Fine-grain access control provides the foundation of the distributed shared-memory system used in this study [23]. The Tempest interface defines a set of mechanisms to control sharing a region of memory at subpage granularities. These mechanisms allow user-level software to manipulate logical tags on 32-byte blocks of memory. These tags have possible values of *Invalid*, *Readonly* and

<sup>1.</sup> Prefetching will also shift the balance towards Fixed but is not evaluated in this study.

*Writable*; read accesses to a Readonly or Writable block and Write accesses to a Writable block proceed as normal. Read or Write accesses to an Invalid block or Write accesses to a Readonly block incur block access faults. These faults invoke a user-registered handler much like the UNIX signal interface.

The study in this paper uses a software implementation of fine-grain access control similar to that in Blizzard-S [23]. We use EEL [16], a tool for executing editable files, to instrument each shared memory operations with tag lookup code that enforces the Tempest access control semantics. The instrumentation is wrapped around set and clear operations on a cached memory location to guarantee the tag check and the instrumented memory operation together appear atomic. On a block access fault, the control is transferred to a stub that saves the global registers and the condition codes and submits a handler dispatch request to the protocol processor.

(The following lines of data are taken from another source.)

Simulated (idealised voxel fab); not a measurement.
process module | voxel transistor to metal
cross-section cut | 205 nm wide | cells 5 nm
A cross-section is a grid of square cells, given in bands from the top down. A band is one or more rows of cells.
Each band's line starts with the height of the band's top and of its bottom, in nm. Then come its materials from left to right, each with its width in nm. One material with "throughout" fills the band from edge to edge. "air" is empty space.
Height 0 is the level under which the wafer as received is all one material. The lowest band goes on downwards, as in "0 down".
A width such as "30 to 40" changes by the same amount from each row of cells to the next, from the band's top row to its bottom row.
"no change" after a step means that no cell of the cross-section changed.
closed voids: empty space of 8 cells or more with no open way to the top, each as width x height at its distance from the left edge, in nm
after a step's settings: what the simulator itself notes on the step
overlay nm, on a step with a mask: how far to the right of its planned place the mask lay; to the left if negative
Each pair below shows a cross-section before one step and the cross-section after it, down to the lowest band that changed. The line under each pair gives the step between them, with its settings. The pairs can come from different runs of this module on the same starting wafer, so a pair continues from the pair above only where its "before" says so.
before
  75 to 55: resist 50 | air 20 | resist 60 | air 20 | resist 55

This all-software approach causes code and time dilation to the instrumented performance, and is not intended as a high-performance implementation. However, the results of this study are largely independent of this implementation decision.

## **Messaging Layer**

On this system, the Tempest active message interface is implemented on top of the Illinois FM library, which provides low-latency communication through the Myrinet switch [20]. The library implements an active message interface and guarantees delivery of messages. The FM interface provides send calls to inject messages and an extract call to receive any pending messages and dispatches the corresponding handlers. The FM library provides no support for interrupts, so all nodes must periodically poll the Myrinet interface card via the extract call.

Tempest defines two types of handlers to be dispatched: message handlers, and block access fault handlers. The dispatch code calls the message library, which in turn invokes message handlers on availability of messages. The code also sweeps an array of pending block access faults. When a thread takes a block access fault, it enters the handler dispatch information into the array entry corresponding to its processor id. When multiple threads fault on the same block, the dispatch code runs a single handler on the behalf of all threads. Faulting threads first block until the dispatch code accepts and processes their request, and then perform a wait on a semaphore associated with the block address. The thread package subsequently schedules other threads waiting to run. Up on a reply message, a message handler calls a resume routine which performs a signal on the semaphore and wakes up all threads waiting for the block.

In the Fixed policy, the dedicated protocol processor executes the dispatch code in a tight-loop. The remaining processors use the normal thread scheduler to run compute threads.

The Floating policy runs compute threads on all the processors in a node. We use EEL to instrument the back edges of loops to periodically call the dispatch code. As in the case of block access faults, the transfer of control from the thread to the dispatch code happens through a stub which saves the global registers and condition codes. Polling the interface card involves accessing the I/ O bus and can not be performed efficiently. The saving and restoring state through the stub also introduces overhead. We therefore, opt for calling the dispatch code every N iterations of the loop (N is currently set to 128).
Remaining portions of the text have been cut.